At the one-man-band level there are people like New Yorker Jay Robert Close and his wife Valentina who four years ago invested their all into a property in Solnechnogorsk close to Moscow. With a few cows, goats and sheep he has mastered the art of cheese-making after ten years as a chef and restaurant manager in Moscow. Jay sells his cheese through the organic produce network of Lavkalavka and its Live Journal web site.
Farmers, like other foreigners can own their own businesses, register limited companies and buy farmland in Russia. The freedom to own a company or property comes as a surprise to many foreigners and the cost is also low. Accountancy firm DebitCredit for example promises to register a limited liability company for foreigners in 11 working days for under 1,000 €.
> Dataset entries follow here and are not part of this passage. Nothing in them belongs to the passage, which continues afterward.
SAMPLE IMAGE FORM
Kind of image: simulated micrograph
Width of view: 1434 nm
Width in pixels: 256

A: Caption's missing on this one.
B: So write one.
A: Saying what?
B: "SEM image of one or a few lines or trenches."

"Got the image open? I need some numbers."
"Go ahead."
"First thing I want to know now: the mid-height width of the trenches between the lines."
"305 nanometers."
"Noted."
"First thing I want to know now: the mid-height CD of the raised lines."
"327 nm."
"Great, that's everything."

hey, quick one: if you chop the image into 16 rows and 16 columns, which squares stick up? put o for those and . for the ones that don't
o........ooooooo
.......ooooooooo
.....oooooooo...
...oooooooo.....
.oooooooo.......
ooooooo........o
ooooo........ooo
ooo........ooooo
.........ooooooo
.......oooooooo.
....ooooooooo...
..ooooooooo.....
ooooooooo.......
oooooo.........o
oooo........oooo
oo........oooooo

Land is also going cheap. John Haskell, the General Director of Vostok Agro, the British owned leading supplier for grass seed in Russia says in a post on Agrocontinental’s LinkedIn discussion group that land in the Black Earth Belt costs $400-$600 per hectare. That, he says, equates to 0.6 to 1x the revenue you can expect from the land in a year. Not only does that compare favourably with the 5x earnings it would cost in Brazil or the 6x earnings in the US Midwest but, Haskell says, there is scope to increase the revenue per hectare as farmers upgrade the crop from wheat to soybean and corn.
Agrocontinental, which is fast developing as a vital bridge between Russian farmers and western technology, started with basic support and services for foreigners seeking to farm in Russia. “ We are a base of expertise and can help people coming in with proper legal structures and deal with a whole host of non-farming issues which can cause problems,” says Morley.
“Pig farmers, cattle and dairy farmers are all being successful,” says Morley who projects a message that “Russia might be a difficult place to do business but, given the right support, farmers here who are doing it right are making money.”
While 35 acres is considered a good size farm in Scandinavia, “it is but a back garden for a lot of Russians,” comments Morley who insists that whatever the size they opt for in Russia the foreign farmers who could flow will bring expertise that otherwise would be hard for Russia to acquire.
Increasing agricultural production is a key objective of the Russian government but they have not yet gone the length of Catherine the Great’s favoured minister, Grigory Potemkin. In the latter half of the 18th Century he attracted thousands of German settlers to the Volga region with offers of cash subsidies, an allocation of 70 acres of land, seed for the first winter and spring sowings, two horses per family and freedom from taxation for up to 30 years. Over 300,000 of the Volga Germans were still in Russia in 1920.
Russia has the capacity to become Europe’s food provider within a generation. Achieving that could be one of the exciting economic stories of the early 21st Century. The wave of foreign farmers that Agricontinental’s David Morley hopes to attract will expand on the trail blazed by the likes of John Kopiski and Jay Robert Close.